The first was essentially Marc Reisner's point when he wrote 'A Dangerous Place: California's Unsettling Fate,' and would have been more completely had he lived to finish the editing process. Men have no business living in California, not with the infrastructure that balances atop the network of faults that underlies both major metropolitan areas of the state. Life here is indeed one spent mostly in denial of the knowledge that at any moment could come the earthquake that serves us all our doom in under a minute. One might, when one's library gets a copy, read Reisner's book; taking a flight into California, then, he would find it easier to spot the thin network of aqueducts and freeways overlying the faults and the way buildings and other works of man have done their best to cover up the edges where earth slips past earth.

Almost: I am still disconcerted every time I look down and see two long and narrow lakes on the Peninsula -- the reservoirs that lie in depressions formed by a fault. And because all the great buildings I grew up with are little grey smears on what might as well be a very general map, in that moment, nothing seems as important, as worthy of awe and trembling, as the force that might have wrenched those two lakes into being.

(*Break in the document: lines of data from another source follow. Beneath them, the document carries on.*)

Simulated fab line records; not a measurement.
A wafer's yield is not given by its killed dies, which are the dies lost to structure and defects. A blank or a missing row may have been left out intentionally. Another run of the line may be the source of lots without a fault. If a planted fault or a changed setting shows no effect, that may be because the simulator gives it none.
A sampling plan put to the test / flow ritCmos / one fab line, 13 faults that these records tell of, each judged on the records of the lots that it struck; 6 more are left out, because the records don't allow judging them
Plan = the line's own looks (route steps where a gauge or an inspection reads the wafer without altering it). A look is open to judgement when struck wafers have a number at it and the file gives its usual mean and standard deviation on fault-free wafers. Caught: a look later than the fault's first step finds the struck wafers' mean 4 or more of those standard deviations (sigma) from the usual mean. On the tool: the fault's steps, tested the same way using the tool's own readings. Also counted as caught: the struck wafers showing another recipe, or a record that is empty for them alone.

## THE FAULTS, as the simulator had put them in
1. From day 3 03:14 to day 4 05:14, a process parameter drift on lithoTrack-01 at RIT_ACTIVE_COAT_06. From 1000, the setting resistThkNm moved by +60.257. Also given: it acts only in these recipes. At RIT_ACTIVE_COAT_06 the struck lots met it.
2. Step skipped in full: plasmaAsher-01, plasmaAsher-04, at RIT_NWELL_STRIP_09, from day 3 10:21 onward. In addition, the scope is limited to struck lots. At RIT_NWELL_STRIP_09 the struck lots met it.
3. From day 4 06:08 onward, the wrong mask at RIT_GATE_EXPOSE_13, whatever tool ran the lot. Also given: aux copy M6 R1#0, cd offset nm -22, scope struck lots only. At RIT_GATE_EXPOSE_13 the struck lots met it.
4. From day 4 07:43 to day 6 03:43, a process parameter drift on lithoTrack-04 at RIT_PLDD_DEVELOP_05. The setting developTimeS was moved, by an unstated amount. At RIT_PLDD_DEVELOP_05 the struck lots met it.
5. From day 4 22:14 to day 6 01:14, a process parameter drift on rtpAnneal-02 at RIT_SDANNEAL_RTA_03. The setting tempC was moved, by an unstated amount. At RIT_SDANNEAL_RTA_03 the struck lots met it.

The second is no less related to geology, but traffics much less with foreboding -- it is the joy at seeing all this rich land spread out beneath you, at seeing familiar outlines once again. From a great height, there is Point Reyes and the fault-carved track of Tomales Bay (where Hitchcock filmed 'The Birds'); there are the broad Central Valley and Delta with their cattle and their farms; there is the sight of the sun striking any of the giants of the Coast Ranges. Mt. Tamalpais, Mt. Diablo, the Berkeley Hills -- all rise impressively from the land and yet here you are, in the air, about to join this glory again. And if you should be coming from Wisconsin, and if you should have left behind you temperatures near 0 degrees Celsius, it would be almost inconceivable that your heart should not lift at the sight of the sunlight on the broad bay and the city on its hills, and that you would not feel within that spring had come at last.

Or, in other words: it's good to be home.